Henry VI and Margaret of Anjou
By Amy License, Pen and Sword Books, 256pp, £19.99/$35
During my days as an undergraduate, a professor of history under whom I was studying once summarised the standards of medieval chivalry as “pagan warrior codes with a Christian veneer”. It would be hard to find a summary of any topic at once so brief and so insightful.
If, at least in theory, the society of the Middle Ages recognised the superiority of the priesthood and the religious life over the profession of arms, it was the latter which, at least for all practical purposes, continued to be treated as the highest ideal for the layman – often in ways which led to gratuitously violent practices that directly violated Catholic moral theology and canon law.
Had attitudes more in keeping with the principles of the Church truly predominated in his lifetime, it is likely that England’s King Henry VI would not have suffered usurpation and imprisonment but would have enjoyed the unremarkable and uneventful reign of a well-meaning ruler of limited abilities.
It is likely that his queen, Margaret of Anjou, would not have ended her days in exile after gaining a reputation as being ambitious, domineering and hungry for power but would have been known as a talented woman able to compensate for her husband’s shortcomings.
Amy License’s revisionist history, subtitled “A Marriage of Unequals”, reveals the truth that it was the virtues of the notably pious Henry and of his spouse which, together with the vices of some of their highest-ranking subjects, led to the Wars of the Roses and to the royal couple’s fall from power.
Domestic opposition to Henry VI was largely grounded in two related factors. One was his love of peace – a characteristic which had the potential to be literally deadly for a monarch during an age in which knights, nobles and royalty were commonly expected to pursue combat for its own sake, as a sort of high-risk sport aimed at nothing more than the demonstration of martial prowess and the establishment of one’s own dominance – the sort of pseudo-virtue glorified in literature from pagan epics to chivalric romances before its well-deserved satirising by Miguel Cervantes in Don Quixote. To those who embraced such notions of “masculinity”, a ruler who did not set out to “prove” himself in war and who was not aggressive in the pursuit of power was not to be taken seriously.

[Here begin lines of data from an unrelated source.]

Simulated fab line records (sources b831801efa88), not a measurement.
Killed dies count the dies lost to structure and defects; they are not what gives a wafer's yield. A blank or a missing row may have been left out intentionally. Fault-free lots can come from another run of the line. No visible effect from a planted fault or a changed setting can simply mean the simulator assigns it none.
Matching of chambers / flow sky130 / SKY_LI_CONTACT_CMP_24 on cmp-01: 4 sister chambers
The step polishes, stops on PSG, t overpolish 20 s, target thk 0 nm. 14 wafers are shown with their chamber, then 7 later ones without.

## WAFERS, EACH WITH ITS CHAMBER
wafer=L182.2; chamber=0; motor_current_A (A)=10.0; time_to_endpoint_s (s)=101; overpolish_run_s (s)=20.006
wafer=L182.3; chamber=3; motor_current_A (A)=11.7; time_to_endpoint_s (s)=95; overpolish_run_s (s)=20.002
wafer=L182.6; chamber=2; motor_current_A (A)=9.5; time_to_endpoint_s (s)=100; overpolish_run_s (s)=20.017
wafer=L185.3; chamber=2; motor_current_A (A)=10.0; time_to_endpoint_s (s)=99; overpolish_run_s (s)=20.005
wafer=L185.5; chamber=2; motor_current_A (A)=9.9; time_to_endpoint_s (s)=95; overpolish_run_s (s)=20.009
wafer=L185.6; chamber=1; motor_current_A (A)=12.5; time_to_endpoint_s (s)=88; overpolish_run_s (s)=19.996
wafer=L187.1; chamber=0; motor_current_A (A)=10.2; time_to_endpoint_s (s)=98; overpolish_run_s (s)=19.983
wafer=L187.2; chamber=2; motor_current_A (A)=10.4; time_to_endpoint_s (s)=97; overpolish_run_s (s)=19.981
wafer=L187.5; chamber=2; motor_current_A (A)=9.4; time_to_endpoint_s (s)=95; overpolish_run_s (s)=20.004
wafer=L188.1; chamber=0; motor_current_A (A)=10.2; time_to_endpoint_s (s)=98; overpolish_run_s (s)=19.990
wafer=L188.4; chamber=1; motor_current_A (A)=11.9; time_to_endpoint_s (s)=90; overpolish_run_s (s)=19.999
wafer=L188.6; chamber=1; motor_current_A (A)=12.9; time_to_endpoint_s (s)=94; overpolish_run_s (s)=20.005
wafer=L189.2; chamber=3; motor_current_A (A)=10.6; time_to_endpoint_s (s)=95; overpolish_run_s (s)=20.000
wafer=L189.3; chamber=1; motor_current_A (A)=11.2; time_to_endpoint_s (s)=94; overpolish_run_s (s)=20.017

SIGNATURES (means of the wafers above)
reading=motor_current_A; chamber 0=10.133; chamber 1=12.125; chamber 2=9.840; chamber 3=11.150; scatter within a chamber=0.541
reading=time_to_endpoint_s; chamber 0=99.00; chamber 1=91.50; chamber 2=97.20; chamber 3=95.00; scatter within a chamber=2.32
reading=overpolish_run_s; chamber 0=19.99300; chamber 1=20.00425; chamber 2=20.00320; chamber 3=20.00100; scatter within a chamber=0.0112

What was then recent English history provided the second factor. The king’s father, Henry V, was famous for his conquests in France. During Henry VI’s childhood those conquests had largely been reversed by the victories of St Joan of Arc and by the momentum which resulted from them. The younger Henry’s preference for a compromise peace over a war of re-conquest aimed only at pride, prestige and power incurred the ire of many within his country’s ruling class.
Efforts to arrive at an accurate historical interpretation of the reign of Henry VI are complicated by the combination of the king’s personal and psychological weaknesses with the reality that the level of opposition he faced would have been a challenge even for the strongest individuals, and that the very perception of royal weakness increased both the numbers of those willing to oppose him and the degree to which they were willing to express their opposition.
What is remarkable, at least in light of his reputation, is not that Henry VI collapsed into insanity after his political and military defeats, but that he first put up a remarkable fight. Had he lacked all strength of character, he might well have allowed himself to be reduced to a figurehead for government by his cousin Richard, Duke of York – father of the future Yorkist King Edward IV.
Unable to maintain control of his government and unwilling to allow the Duke of York to hold an effective monopoly on power, Henry VI turned to his wife for support. Previously Queen Margaret’s political “machinations” had been those necessary to defend herself against powerful figures who had taken the initiative in becoming her opponents – either because of her association with France or out of fear that the royal spouse posed a threat to their own influence over the king. But Margaret was a woman of strong character who fitted naturally into her de facto roles as chief minister and regent, and whose mother, Isabelle of Lorraine, had ruled her own husband’s territories while he was in captivity.
For the 16 years after Edward IV’s usurpation of her husband’s throne in 1455, Margaret of Anjou was the backbone of the Lancastrian cause, until it met disaster in 1571 – a year which saw the destruction of the Lancastrian army at the Battle of Tewksbury, the death of King Henry and of his heir, and the queen’s imprisonment. She was released in 1475, living in exile in France until her death 10 years later.